In its Prime Asia Development Land Index research report covering the first half of the year, real estate firm Knight Frank reported that in Bangkok the price index for office land stalled as developers turned their attention to the luxury condominium market. At the same the prices of residential land in the Thai capital grew, but at a slower and what Knight Frank described as a more sustainable rate.
The Index derives the price of prime residential (apartments or condominiums) and commercial (office) development land in 13 major cities across Asia
The Index showed the average price growth of prime residential sites in the Asia region slowed to 1.1 percent in H1 2015 – down from 3.0 percent in the previous six months. Meanwhile, the Index for prime office development land gained momentum, rising 3.6 percent, up from 2.6 percent.
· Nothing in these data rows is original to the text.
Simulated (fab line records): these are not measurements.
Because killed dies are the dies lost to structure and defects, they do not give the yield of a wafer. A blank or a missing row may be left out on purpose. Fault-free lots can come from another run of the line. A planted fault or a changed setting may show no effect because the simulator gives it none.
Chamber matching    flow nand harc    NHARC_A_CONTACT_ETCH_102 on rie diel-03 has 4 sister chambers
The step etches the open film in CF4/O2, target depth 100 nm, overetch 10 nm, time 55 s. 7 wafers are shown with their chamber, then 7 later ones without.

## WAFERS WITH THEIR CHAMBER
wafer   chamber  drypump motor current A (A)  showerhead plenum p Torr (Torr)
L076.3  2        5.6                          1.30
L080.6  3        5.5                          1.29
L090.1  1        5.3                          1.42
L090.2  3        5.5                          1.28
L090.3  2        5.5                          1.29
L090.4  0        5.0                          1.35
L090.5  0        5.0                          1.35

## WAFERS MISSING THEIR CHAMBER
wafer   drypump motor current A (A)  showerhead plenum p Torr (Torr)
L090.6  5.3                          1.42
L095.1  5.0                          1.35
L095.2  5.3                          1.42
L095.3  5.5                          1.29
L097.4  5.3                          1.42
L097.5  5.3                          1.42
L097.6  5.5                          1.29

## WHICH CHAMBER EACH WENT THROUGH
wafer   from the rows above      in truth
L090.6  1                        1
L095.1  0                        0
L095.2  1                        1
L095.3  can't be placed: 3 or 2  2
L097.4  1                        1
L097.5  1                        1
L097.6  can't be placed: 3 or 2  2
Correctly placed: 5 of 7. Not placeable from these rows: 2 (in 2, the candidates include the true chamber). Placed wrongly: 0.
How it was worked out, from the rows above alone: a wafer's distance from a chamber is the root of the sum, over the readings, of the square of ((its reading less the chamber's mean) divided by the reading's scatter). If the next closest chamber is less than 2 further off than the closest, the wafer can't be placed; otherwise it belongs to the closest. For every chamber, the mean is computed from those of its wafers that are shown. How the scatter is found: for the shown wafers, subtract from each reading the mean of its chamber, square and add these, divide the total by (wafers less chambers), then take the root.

The Cambodian city of Phnom Penh recorded the strongest increase in both residential and office land prices in H1 2015, while extra cooling measures introduced in Hong Kong targeting mass residential market appeared to have channeled demand to the luxury sector, it said.
Local governments in China have reduced land supply and maintained aggressive pricing, and H1 2015 saw land sales volumes in China plummet by 54.8 percent year-on-year. The dearth of new supply in China in H1 2015 led development land investment volumes in Asia to plunge by 51.3 percent year-on-year. However, Chinese insurance companies are now taking on more development risk.
In addition, the political deadlock, especially when it comes to the contentious reform on land acquisition act, has resulted in 64.1 percent less investment year-on-year in India.
While foreign purchase of land in the region as a whole also slowed, that in Southeast Asia saw a fourfold jump.
Nicholas Holt, Head of Research for Asia Pacific, said: “While our Index showed prime development land markets have lost some of their upward price momentum in the ASEAN region, overseas developers continue to be attracted to the region’s development markets.
“The first six months of the year saw Australia’s Lend Lease make two significant investments in Singapore and Malaysia, while Chinese developers remain active in the region, partly due to the more difficult conditions in mainland China.”